Community Is Optimistic About Embattled Bethesda Theatre's Future

After foreclosure, bank reports several interested parties.

The story of the Bethesda Theatre, a much-loved Wisconsin Avenue performance venue, began in 1938 when it opened its doors as an art-deco movie house.

But the next chapter in that story remains unclear.

This summer, the Bethesda Theatre went dark after struggling with more than $4 million in debt and being foreclosed upon by its lender, BB&T. With no bidders at a June auction, BB&T officials are still hoping to find a buyer for the historic landmark with its 700 plush seats and signature marquee.

Despite the foreclosure and the subsequent lack of bidders, the community remains optimistic about the future of the theater. Business and community leaders have rallied to support what they describe as an important cultural resource, forming a group called Save the Bethesda Theatre. It is being spearheaded by the Greater Bethesda-Chevy Chase Chamber of Commerce.

Now, both Save the Bethesda Theatre and BB&T are reporting that the embattled theatre is piquing the interest of potential buyers.

Jerry Morenoff, a member of Save the Bethesda Theatre and a former leader of the chamber, wrote in an e-mail to Patch that he had been contacted informally by about a dozen people interested in the theatre, most of whom were real estate developers or owners.

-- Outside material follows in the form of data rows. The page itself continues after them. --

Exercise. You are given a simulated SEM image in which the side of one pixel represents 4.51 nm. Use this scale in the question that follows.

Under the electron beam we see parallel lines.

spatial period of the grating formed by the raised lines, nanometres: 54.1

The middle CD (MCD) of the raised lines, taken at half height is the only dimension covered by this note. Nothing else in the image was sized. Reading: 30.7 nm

"I am not at liberty to reveal anyone's names at this time, and it is difficult for me to assess just how serious any of these individuals/companies are in purchasing the theatre," Morenoff wrote.

A BB&T spokeswoman also reported the bank was working with several people "showing interest."

Whoever purchases the theater would be required to continue its use as an arts and entertainment venue, and that's exactly what Save the Bethesda Theatre hopes to encourage, according to Ginanne Italiano, who heads the chamber.

"The purpose of [Save the Bethesda Theatre] is to make sure moving forward that whoever ends up buying the theater, they understand they've got a community there as a basis for support," Italiano said. "They shouldn't be going it alone."

The challenge will be finding a party who is both willing to absorb the theater's $4.5 million debt and to buy a structure with a restricted use, according to Steve Silverman, the county's economic development director.

The theater was reincarnated in 2007 after a much-touted $12 million renovation by the Bozutto Group. The Bethesda Cultural Alliance, a non-profit that owned and operated the theater before the foreclosure, at the time partnered with Nederlander Worldwide Entertainment, a management company that produced several Off-Broadway shows there.

The theater's financial woes began in 2008 when flooding problems caused it to go dark temporarily as it began a run of "Smokey Joe's Café." The financial hit was compounded by the downturn in the economy. The partnership with Nederlander ended in 2009, and in the months before the foreclosure, the Bethesda Theatre had been struggling to cover its debts and the mortgage.

Italiano said she remained hopeful that the theater would once again be a vibrant entertainment venue in the heart of downtown, envisioning its potential as a live music venue or a community theater hub.

"This has gotten a lot of investment, and the last thing we need is a black hole in the place," Italiano said. "Everybody feels pretty confident that something's going to happen."